The ganache came together with no trouble at all, unfortunately though it set far too solid to be workable, so I gave it 10s in the microwave, that turned out to be 5s too long and I now had a bowl that was far too liquid. I let it reset and then scooped out the truffle and melted it in my hands (hey cocoa butter is good for the skin right ?) until I could roll the blueberries in it. As you can see I wasn't completely successful,but I did have some mostly spherical, mostly covered blueberry balls, ready for coating.
I'd been given some very strong dark Ecuadorian chocolate, that looked just the job. I shaved some off and melted it. Realizing the ganache was quite temprature sensitive I stuck my thermometer in to the molten chocolate and let it cool down to 28c. Hoping that would be liquid enough to work with, but cool enough not to instantly melt the truffles.
As you can see it appeared to be working quite well, though sometimes we didn't have the best hold on the cocktail sticks, so some of the shapes we ended up with weren't going to win any beauty contests.

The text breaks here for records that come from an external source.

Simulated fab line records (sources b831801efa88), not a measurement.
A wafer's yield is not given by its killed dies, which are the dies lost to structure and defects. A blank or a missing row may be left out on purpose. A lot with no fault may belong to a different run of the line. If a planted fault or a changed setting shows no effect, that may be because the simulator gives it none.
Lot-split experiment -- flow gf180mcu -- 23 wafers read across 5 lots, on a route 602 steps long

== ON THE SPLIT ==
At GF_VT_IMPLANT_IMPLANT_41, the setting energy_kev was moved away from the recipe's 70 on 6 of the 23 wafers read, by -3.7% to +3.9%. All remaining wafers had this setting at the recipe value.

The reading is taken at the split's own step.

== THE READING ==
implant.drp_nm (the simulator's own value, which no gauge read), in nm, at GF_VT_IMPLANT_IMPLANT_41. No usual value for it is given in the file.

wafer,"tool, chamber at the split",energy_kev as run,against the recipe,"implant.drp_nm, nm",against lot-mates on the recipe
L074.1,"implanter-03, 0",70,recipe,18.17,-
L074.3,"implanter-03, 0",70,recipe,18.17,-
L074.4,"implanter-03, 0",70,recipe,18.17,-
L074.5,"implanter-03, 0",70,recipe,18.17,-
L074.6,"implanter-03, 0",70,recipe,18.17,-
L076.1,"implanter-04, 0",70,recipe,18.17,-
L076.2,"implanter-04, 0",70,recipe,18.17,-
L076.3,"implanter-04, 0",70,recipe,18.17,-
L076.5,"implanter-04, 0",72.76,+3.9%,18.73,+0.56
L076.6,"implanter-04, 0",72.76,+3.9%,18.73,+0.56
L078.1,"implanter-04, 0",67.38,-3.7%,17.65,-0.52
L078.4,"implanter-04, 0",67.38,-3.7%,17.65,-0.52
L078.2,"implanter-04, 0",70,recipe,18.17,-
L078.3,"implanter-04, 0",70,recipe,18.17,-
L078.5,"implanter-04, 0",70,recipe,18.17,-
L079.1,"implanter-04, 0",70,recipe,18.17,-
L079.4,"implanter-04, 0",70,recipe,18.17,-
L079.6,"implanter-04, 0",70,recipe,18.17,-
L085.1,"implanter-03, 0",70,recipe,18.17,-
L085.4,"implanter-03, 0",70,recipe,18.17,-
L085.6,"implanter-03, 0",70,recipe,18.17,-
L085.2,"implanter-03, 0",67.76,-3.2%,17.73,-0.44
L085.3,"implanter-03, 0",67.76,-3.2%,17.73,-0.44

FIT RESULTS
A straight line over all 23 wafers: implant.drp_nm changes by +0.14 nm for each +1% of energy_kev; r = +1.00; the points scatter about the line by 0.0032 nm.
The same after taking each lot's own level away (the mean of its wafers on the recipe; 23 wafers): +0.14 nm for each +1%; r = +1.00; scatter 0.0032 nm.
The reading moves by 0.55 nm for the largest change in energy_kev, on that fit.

I had some pure gold leaf left over from a DIY project (involving neither food nor drink !) so I thought I'd put a dab on each truffle. If you are going to do this the truffles need to be set first, other wise you just end up with chocolate smeared gold leaf.
They taste really nice, the shell is rich & bitter, then the truffle is creamy with a fair hit of vanilla and then the tartness of the blueberry, with a solid hit of vodka.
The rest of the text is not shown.